Bad Monkey Productions' staging of Rebecca Gilman's Blue Surge is an uneven piece of theater: on the one hand, the technical side of the production is weak; on the other, the actors--with little to work with besides a strong script and each other--deliver powerful and moving performances which make the play definitely worth seeing.
The play follows Curt (Andy Clawson), a small town vice detective, and his partner Doug (Robert Walker) as they try to bust a massage parlor front for a prostitution ring. Curt falls for Sandy (Brenda Joyner), an 18-year-old working at the massage parlor, despite the fact he has a fiancee, Beth (Jennessa Richert-West).

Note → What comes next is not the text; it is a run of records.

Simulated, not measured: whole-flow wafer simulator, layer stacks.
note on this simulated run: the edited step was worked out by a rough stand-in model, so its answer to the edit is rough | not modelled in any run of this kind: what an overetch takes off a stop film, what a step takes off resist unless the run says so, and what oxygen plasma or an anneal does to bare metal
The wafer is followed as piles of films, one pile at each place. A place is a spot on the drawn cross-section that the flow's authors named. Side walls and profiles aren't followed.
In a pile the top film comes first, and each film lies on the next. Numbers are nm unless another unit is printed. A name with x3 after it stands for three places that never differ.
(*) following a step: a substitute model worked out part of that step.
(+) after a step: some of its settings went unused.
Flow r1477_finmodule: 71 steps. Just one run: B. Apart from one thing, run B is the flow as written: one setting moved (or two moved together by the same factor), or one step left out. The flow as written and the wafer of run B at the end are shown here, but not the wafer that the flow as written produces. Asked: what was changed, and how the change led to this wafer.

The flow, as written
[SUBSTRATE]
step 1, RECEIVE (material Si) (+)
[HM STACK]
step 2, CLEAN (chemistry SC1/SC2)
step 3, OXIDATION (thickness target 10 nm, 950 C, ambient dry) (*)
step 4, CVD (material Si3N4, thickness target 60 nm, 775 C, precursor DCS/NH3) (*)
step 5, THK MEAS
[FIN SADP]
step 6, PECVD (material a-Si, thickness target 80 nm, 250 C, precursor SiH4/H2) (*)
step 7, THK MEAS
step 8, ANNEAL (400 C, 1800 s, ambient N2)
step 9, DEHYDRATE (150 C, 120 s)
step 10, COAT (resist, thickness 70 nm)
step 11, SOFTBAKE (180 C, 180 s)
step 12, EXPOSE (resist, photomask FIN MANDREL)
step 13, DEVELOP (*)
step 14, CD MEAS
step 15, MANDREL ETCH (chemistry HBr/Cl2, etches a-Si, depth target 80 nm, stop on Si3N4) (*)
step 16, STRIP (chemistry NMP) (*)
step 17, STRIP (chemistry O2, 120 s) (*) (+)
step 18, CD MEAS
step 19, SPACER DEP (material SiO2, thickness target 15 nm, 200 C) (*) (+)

Fundamentally the play is a meditation on class and power. Curt is embittered by his desperately poor upbringing, and connects with Sandy--who grew up in equally dismal circumstances--on a level he can't achieve with his fiancee, a comfortably well-off art teacher. It's a classic dilemma for an upwardly mobile young man, on the one hand marrying up, on the other, emotionally drawn back down. But as Curt's resentment gets the better of him, it also becomes a play about obsession and power. While he's never threatening to Sandy in a stalker-ish way, he does come to see himself as her potential savior, a man who can lift her out of the horrors of prostitution.
Sandy, though, wants none of it. While she likes Curt, she wants independence, freedom from the restraints of poverty; prostitution is a lucrative and simple career opportunity for her. His ultimate sacrifice falls flat on her, and the play's ending is blissfully unsentimental.
As our guest put it after the play, the actors were far more natural than you tend to expect at a small theater production. Clawson excels, giving his character a subtle vulnerability at the beginning, when Curt comes off as professional and level-headed, and achieving anger and the occasional outburst of violence without slipping into a hyper-aggressive mode, leaving Curt largely sympathetic throughout. He has great chemistry with Brenda Joyner, who plays Sandy as a smart young woman despite a lack of emotional stability.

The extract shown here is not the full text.